Excellent post, with deep rich thoughts and citations, thank you for taking the time to write it all up! Especially your summaries and comparisons of points not explicitly stated in the links, they're gold. It rings true with what I learned working on TomTom Home based on xulrunner, and looking into the python/PyGTK/xulrunner/javascript integration stuff for the OLPC, used by the "Browse" activity.
Thanks, Don. I consider this high praise. I suppose I was unintentionally channelling your style. Just trying to provide synthesis and direct attention at some nuance that usually doesn't show up when this topic gets perennially brought to the fore.
Messy as my piece above is, hopefully there's enough there and/or it's received at a deep enough level for a sufficient number of folks that it doesn't smolder out. There's a flame here that I'd like to see kept alive and hopefully renewed, ideally at a frequency matching how often these discussions periodically reappear, or at a minimum some fraction of that—at least until we've arrived in utopia.
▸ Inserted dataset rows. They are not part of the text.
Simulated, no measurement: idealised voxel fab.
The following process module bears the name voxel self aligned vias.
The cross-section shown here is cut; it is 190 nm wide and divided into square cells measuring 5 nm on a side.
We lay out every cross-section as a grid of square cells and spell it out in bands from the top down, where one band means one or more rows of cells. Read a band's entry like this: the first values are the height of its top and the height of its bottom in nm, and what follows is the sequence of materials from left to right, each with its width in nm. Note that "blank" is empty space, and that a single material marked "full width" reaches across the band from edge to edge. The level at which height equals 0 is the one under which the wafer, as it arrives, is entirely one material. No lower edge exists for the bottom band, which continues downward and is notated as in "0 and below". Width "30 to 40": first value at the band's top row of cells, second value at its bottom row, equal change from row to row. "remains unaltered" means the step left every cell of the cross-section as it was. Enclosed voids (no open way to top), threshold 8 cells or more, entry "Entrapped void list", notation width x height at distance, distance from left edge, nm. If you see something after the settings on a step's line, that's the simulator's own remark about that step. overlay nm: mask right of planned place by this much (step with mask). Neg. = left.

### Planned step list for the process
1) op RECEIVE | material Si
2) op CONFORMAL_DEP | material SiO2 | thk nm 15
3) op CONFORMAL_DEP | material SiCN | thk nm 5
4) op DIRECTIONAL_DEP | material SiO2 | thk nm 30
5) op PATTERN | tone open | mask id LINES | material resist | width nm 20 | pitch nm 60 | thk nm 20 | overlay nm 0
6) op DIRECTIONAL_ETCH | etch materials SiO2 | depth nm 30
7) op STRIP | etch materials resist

>The View Source button fn-space and some alternative key combinations in particular activities allow one to look behind the activity, peeling away layers of abstraction in order to reveal the underlying codebase which makes it tick. This feature will integrate cleanly with the Develop activity, encouraging children to view, modify, and redistribute variations on the activities they use. Through collaboration and sharing, a garden of home grown activities will begin to develop on the laptops, created by the children themselves.